You mean "let the police blow it off" (5, Insightful)

ChrisKnight (16039) | about 7 months ago | (#46912995)

A friend of mine was recently mugged, on the doorstep of her home. While the police were in her house asking questions she pulled up the current location of her phone on her laptop. The police did not care. Did. Not. Care. For an hour her phone drifted around a park that was a known after-hours teenager hangout, while the officer asked inane questions. She fumed for weeks. Getting mugged was bad enough, but feeling like the police didn't really care, that all they wanted to do was get the report filled out, made her feel truly helpless.

If the police are unwilling to react to these thefts because they are low priority for them, they have to expect that citizens will have to take it into their own hands. People don't like someone else telling them their problems are trivial. People don't like feeling helpless. They need to believe that there is always something they can do.

Re: Low Priority? (1)

Mr. Sketch (111112) | about 7 months ago | (#46913123)

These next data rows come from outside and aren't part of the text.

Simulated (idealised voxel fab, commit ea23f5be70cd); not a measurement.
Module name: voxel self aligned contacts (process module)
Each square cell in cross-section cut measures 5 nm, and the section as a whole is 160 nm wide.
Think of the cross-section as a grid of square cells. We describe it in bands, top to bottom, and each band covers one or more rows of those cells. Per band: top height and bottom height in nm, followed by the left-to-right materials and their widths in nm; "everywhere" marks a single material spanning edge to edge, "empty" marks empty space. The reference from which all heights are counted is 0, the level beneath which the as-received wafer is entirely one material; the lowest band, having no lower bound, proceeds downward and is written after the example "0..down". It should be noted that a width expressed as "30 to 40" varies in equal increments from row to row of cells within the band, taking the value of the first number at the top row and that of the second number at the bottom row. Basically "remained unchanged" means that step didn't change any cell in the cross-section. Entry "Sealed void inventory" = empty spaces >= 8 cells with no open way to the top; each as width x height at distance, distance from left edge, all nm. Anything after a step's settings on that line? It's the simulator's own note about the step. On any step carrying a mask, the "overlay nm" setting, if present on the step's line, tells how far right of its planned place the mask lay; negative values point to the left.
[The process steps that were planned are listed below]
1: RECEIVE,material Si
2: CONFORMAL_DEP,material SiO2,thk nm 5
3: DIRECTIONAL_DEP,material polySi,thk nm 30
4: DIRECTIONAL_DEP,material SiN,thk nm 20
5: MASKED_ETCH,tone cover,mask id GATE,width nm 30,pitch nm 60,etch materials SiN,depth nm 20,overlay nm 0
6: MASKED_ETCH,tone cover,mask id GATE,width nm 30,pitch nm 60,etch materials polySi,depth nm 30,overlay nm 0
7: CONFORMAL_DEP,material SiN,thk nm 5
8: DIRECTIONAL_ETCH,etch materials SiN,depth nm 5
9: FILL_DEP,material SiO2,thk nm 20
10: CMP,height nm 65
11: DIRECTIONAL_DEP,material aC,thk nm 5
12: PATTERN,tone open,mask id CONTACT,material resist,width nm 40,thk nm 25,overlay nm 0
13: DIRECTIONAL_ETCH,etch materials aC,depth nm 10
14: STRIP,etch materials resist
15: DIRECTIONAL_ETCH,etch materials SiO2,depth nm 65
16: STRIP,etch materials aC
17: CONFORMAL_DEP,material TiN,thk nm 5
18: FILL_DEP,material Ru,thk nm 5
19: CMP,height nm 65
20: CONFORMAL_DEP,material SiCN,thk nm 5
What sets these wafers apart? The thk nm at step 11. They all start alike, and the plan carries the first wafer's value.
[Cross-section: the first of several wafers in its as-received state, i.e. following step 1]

> because they are low priority for them

If they are such a low priority for them, why bother taking the statements and filing the report?

Re: Low Priority? (1)

JackDW (904211) | about 7 months ago | (#46913161)

They can't deprioritize the job until you have given your statement.

Re: Low Priority? (1)

phantomfive (622387) | about 7 months ago | (#46913201)

If they are such a low priority for them, why bother taking the statements and filing the report?

Welcome to the wonders of bureaucracy. Suggest reading Kafka to learn more.

Aside: Hey, I finally remembered how to spell bureaucracy without spell check correcting me! Only took years....

Re:You mean "let the police blow it off" (2)

angel'o'sphere (80593) | about 7 months ago | (#46913143)

In a 'normal' country you first would politely point out to the police men that you will sue them, and if they they don't react on that you actually do sue them. My dictionary tells me that is called 'failure to act', not sure if it is the right term.
Police officers don't like to have a 'failure to act' accusion in their personal records/files. (Well, I have personally very good experiences with the police, the few times I needed them they reacted promptly and extremly professional)

Re: You mean "let the police blow it off" (1)

Anonymous Coward | about 7 months ago | (#46913265)

There's always the option of her telling them to leave so she can handle this herself. I was in a situation years ago where a family friend disappeared for about two weeks. She was on really bad drugs and the police were powerless to do much since she was 22.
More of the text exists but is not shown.